So, now we're reverting? That's a bit disappointing.
Wareh: about "consensus", you were the only person who insisted on this being kept; of the three persons involved in the discussion, two favoured merging.
About your question of "how this isn't content-destroying": everything in this page was already covered in the other article, and better.
Currently this article says: "Both closed () and open () forms were subsequently used without distinction both for the ligature and for the numeral, and the name "stigma" was applied to both functions." – This sentence was simply copy-pasted here and ripped out of context; the phrase "for the numeral" isn't even understandable at that point. You then have the same content duplicated further below.
We agreed last year that the numeral function of "ϛ" should primarily be treated over at Digamma, and that this article should deal with the use as a textual ligature. Now please check: how much of this article was actually pertinent to this topic? I see the following: "The στ-ligature became common in minuscule handwriting from the 9th century onwards". That's one sentence. Then comes the bit about the name, which is also covered at the other article. Then comes the thing about typography and modern encoding. This is exclusively about the numeral, including the images. It doesn't belong here at all. There is not a single sentence about the textual ligature use in all that part of the article.
Now, please look at this under the perspective of the reader for whom we want to package information efficiently. If a reader wants to learn about Greek ligatures, they will first go to Greek ligatures. Now, once they have read that article, what more is there here that would make it worthwhile for them to click a link to this article? Nothing. This article offers nothing new to them. Same with a reader who has first gone to Digamma: this article offers nothing new to them either. Fut.Perf. 13:35, 23 September 2011 (UTC)[reply]
I'm not trying to take a radical position here. But we're seeing a few things differently, and I have hope we can understand each other better. For starters, could you please point me specifically to the two opinions favoring merging this article out of existence? (Of course this will not be the same thing about consensus about treating the numeral six at digamma.)
I think the major possibility you're not considering is that there's such a thing as a user who wants to know about stigma, not about ligatures or numerals. Stigma meets the WP:N criteria for a coherent topic, with plenty of material for an encyclopedic treatment, as we already see. I.e. Wikipedia's answer to the question "What is stigma?" should not be, "It seems you wish to know something about the subject properly called digamma." (If you believe it's not treated well or coherently, that's an article-improvement issue.) I have no objection to a section of this article on its use as a numeral that points elsewhere for more info, and likewise on ligatures. I have no objection to this article being shorter than it was. But redirecting to digamma still seems perverse to me, because "stigma" corresponds to a meaningful bundle of information on its own, and that bundle is not a subset of the subject "digamma." Wareh (talk) 14:14, 23 September 2011 (UTC)[reply]
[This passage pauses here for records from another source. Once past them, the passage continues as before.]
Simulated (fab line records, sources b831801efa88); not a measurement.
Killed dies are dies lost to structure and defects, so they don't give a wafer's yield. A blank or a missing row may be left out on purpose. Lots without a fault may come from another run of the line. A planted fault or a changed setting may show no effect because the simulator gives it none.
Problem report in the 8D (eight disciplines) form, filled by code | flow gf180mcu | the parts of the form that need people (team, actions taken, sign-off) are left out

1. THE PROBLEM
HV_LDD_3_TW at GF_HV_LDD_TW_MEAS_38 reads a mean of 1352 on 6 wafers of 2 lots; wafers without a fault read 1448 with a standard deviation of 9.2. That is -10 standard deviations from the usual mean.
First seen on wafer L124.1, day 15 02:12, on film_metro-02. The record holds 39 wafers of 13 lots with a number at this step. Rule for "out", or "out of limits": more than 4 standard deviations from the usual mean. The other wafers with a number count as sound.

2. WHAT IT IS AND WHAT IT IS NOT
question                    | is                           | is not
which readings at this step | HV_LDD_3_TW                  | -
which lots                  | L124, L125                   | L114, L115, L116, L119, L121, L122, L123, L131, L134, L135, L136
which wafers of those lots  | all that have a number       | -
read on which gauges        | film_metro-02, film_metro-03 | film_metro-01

I'm not seeing that "meaningful bundle". The meaningful bundle of information that is specific to this article is: "it stood for s+t. It existed. It looked like this: ϛ." And nothing more. And no, stigma-as-a-ligature does not meet any notability criteria. Only stigma-as-a-numeral does, and that is treated elsewhere. We have not a single source that takes any interest in stigma-as-a-ligature, except in order to explain the development of the numeral (or as just another entry in a list of ligatures in general, among dozens of others). – The consensus for merging was between Macrakis and me; please read his opinions again, above. Fut.Perf. 14:23, 23 September 2011 (UTC)[reply]
If I understand you, by denying a "meaningful bundle," you are not actually saying that the question, "What is stigma?" is unanswerable by an encyclopedia, but that you feel strongly it should be answered in 2-3 different places. Well, perhaps an acceptable compromise would be a disambiguation page: "The ligature stigma (ϛ) may be used as..." I'd just want to be assured that all the content here is completely covered (hopefully better, but my sticking point is "completely") by a page on the list below that introduction.
My bottom line is that under your proposed redirect, the following unfortunate chain of events happens to a reader: (1) She is interested in learning the nature and use of the symbol ϛ. (2) She is redirected to digamma. (3) She gets a small fraction of the information on this page and has to scratch her head and keep clicking to find where the rest of it is and how it fits together in a complete picture.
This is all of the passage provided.